ESP in Rock n Folk, Feb 02 - translation by Theghostchild

The English press, usually keen on short-term excitements, have bet on this band. Coming from Brighton and led by two brothers, The Electric Soft Parade and their classy debut record deserve more than short term-excitement. As unbelievable as it seems, this is a band that may last.

Two young rebels named White in a rock band. The White Stripes? No, the Electric Soft Parade. “This is really some kind of coincidence. Moreover we were getting known at the same time” explains Alex White (20) and his brother Tom (17!). This is where the comparison stops: the music of this band from Brighton does not exactly sound like the nasty rock of Jack and Meg. The band has been together for “6 or 7 months” with two other members for concerts. But, as Alex says, “my brother and I have been seriously playing music since 4 or 5 years. All this buzz around us is quite recent. For example it is the first time we got out of England for the band. This is exciting”. The two brothers look happy to be here to talk about “Holes in the Wall”, their debut record.

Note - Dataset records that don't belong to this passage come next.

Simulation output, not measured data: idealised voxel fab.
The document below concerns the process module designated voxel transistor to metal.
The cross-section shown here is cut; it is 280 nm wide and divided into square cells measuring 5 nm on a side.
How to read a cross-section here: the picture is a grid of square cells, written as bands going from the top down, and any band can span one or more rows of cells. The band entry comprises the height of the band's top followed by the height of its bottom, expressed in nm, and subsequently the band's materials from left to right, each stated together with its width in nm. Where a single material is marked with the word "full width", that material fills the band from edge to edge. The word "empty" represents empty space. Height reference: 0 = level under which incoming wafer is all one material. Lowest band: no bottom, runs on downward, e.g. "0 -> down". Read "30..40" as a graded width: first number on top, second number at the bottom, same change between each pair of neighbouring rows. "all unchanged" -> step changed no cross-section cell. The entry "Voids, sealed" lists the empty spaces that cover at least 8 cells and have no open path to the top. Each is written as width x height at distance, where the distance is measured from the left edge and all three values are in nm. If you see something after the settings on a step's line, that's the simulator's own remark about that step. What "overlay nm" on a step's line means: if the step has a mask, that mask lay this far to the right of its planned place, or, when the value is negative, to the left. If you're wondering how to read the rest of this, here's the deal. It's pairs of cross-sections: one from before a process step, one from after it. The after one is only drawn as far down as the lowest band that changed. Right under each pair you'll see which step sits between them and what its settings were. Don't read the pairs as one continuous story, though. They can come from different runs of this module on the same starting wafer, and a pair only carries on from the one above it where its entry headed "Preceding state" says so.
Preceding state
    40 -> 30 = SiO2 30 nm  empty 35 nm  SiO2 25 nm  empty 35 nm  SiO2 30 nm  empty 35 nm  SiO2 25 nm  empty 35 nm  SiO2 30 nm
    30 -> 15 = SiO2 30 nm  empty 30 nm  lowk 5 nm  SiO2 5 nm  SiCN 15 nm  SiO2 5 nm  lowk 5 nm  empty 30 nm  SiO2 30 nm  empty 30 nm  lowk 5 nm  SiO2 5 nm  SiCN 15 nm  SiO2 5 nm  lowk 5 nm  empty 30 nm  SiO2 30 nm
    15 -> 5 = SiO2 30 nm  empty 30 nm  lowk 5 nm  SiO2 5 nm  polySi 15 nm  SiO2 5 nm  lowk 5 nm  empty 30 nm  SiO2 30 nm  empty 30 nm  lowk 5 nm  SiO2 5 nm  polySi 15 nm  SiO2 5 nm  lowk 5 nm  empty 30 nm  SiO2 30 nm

Honestly, Holes in the Wall is not the supreme record but the age of its creators makes us forgive many of its defaults. The main one is the fact that it goes in every direction. It seems that Tom and Alex have played all of the instruments. One can really feel that the two brothers allowed themselves to put every weird idea they might have on the record: vocoder, accordion, there is always something unnecessary. Moreover, this is a way over-produced record but strangely enough, it does not end up being unpleasant. It is like a spurt of pop Chantilly-cream.

It is true that this record is swarming with ideas. Through very tuneful songs the White brothers manage to put some originality: the F# barre riff of album opener Start Again is quite common except that it is played thirteen times. Not 4, nor 8 or 12.

Alex: “Well, thanks for the compliment, this is really something we want to achieve: to write things at the same time classic and bold...” Happy, Tom interrupts his brother: “And modern. That’s the problem of many many bands, they are stuck in the past. We are trying to do a bit of both. To sound like the whole Beatles catalogue recorded with modern technology”

Good point for this band: they do not do double-speech. Their first single (in France), Silent to the Dark, is also quite ambitious. In this song the brothers stretched to 9 minutes a song that only has two verses, a chorus and a bridge. Right in the middle, they cooked up a very long prog part that seems neverending. Did they want to do as good as Good Vibrations, Happiness is a Warm Gun, Bohemian Rhapsody or Paranoid Android, that is to say the complex anthemic songs?

Alex answers: “Those songs you mention are great songs, they’ll be listened to until the end of time. We could have made a record with only three minute long singles but it would not have been as interesting”

The boys are said to be keen on the movie This is Spinal Tap. Is their vision of the music industry altered by this? Alex: “Many things are true in that movie. The more people from the music industry we meet, the more we understand where those characters come from! I used to think that the characters were pure fiction, almost cartoons. But they do exist in real life. You just need to go to any office of any record company to see them”

On this subject, even the young Tom sounds very mature: “We realise that we must not take all this too seriously. When you begin to have stickers on your record that say that it is the record of the year... If we believed in all this, god, we would be insane... It happened to so many bands. We cannot even hate this because it has always existed. That movie is almost 20 years old but there is still as much coke”

The Electric Soft Parade have many other ideas up their sleeves. Alex agrees: “We have already written new songs and I’d like to get better, especially about lyrics. I want to be proud of them”

The two brothers know how to read music, can sing quite good and can play – in a quite good way - every instrument that's needed to make good pop music. There must be a guru or something. A guy named Tom Friend might be that guy. “It was a natural choice, he’s part of the record company. We’re quite close, he helps us on every matter of business. He’s become our friend. A few weeks later he turned up in the studio. We needed him to discover how to make a good use of a studio. He helps us with finding our sound and taught us a few things about how to structure the songs etc. He’s very helpful, he’s been doing this for years”

We would have loved not to hear about this man in the shadow.